Anyone running a company is usually focused on generating profits for its investors. However, you are likely to experience various challenges that can have a negative impact on your revenues. Both internal and external factors can leave your business with many debts.
You can get your business back on the revenue path by considering various options. Among the various options you can pursue is a Company Voluntary Arrangement (CVA). When you implement a CVA arrangement, you can pay off your creditors over an agreed period of time. A CVA also gives you an opportunity to carry out structural changes in your business to strengthen its operations.
Before opting for a Company Voluntary Arrangement, it is important to seek support from financial business advisor. The advisor will help you understand the impact that the CVA will have on your business. It is crucial to know the pros and cons of a CAV to determine whether it is a suitable arrangement for your company.
Three of the main advantages of CVA include:
i) The top management is retained
Sometimes, the company’s management style may have contributed to the financial woes. Despite this, the management should be allowed to run the company during the CVA process. You will need the directors to ensure the continuity of the business processes as the restructuring is going on. The management knows the “ins” and “outs” of the organization and their support will be important in the recovery of the company. The CVA implementation is likely to end up being a success when the management is retained but a professional is brought on bought to guide various organization processes.
ii) Keep costs down
High costs can impede your company’s quest to get back on its feet financially. It is quite affordable to set up and maintain a CVA arrangement compared to other restructuring options like receivership and insolvency. With a CVA, no large cash sums are required to purchase business assets, as a pre-pack administration requires.

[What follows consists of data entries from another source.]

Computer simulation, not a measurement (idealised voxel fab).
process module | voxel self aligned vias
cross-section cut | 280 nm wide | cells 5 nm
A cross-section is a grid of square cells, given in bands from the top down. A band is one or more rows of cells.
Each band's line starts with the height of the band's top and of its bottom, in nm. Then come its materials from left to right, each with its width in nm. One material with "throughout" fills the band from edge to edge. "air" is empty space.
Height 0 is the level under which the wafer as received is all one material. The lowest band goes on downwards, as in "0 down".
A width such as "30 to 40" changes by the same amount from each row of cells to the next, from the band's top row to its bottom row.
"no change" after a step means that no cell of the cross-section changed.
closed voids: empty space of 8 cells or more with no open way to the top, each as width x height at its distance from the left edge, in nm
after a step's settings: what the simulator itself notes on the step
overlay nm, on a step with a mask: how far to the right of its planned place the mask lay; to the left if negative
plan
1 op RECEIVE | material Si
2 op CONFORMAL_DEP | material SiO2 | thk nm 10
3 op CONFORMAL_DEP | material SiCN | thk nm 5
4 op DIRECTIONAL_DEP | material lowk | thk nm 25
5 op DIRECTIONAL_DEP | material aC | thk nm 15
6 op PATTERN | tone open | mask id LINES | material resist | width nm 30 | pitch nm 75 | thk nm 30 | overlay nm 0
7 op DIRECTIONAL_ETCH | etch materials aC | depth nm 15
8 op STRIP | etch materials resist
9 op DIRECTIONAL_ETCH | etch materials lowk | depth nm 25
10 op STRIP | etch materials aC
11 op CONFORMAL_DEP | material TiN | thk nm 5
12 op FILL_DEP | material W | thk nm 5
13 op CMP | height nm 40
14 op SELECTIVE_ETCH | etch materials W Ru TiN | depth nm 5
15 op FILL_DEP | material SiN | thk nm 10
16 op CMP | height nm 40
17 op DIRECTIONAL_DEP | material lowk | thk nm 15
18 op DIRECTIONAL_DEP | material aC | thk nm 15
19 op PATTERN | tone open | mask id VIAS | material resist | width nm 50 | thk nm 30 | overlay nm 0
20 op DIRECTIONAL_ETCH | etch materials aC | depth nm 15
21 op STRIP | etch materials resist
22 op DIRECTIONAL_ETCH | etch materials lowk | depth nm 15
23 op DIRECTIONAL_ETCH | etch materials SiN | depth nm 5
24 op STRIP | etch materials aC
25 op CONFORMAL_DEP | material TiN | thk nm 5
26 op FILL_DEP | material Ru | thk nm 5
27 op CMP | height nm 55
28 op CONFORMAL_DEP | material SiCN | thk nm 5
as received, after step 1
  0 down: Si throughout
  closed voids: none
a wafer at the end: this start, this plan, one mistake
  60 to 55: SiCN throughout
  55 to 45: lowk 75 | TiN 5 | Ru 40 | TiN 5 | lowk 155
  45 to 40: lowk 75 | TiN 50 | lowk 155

There are some fees you will have to pay, for example, for meeting with the creditors. However, the costs incurred in a CVA are usually deducted from the premiums that the creditors would advise you to pay. This means your business will have more cash flow and working capital.
iii) Keep the matter private
The public nature of insolvency can affect your organization’s efforts for recovery. On the flipside, CVAs do not have to know by the public. For instance, there is no requirement for the disclosure of the debt restructuring efforts in the company’s communications.
The above are some reasons why you may want to implement a Company Voluntary Arrangement (CVA).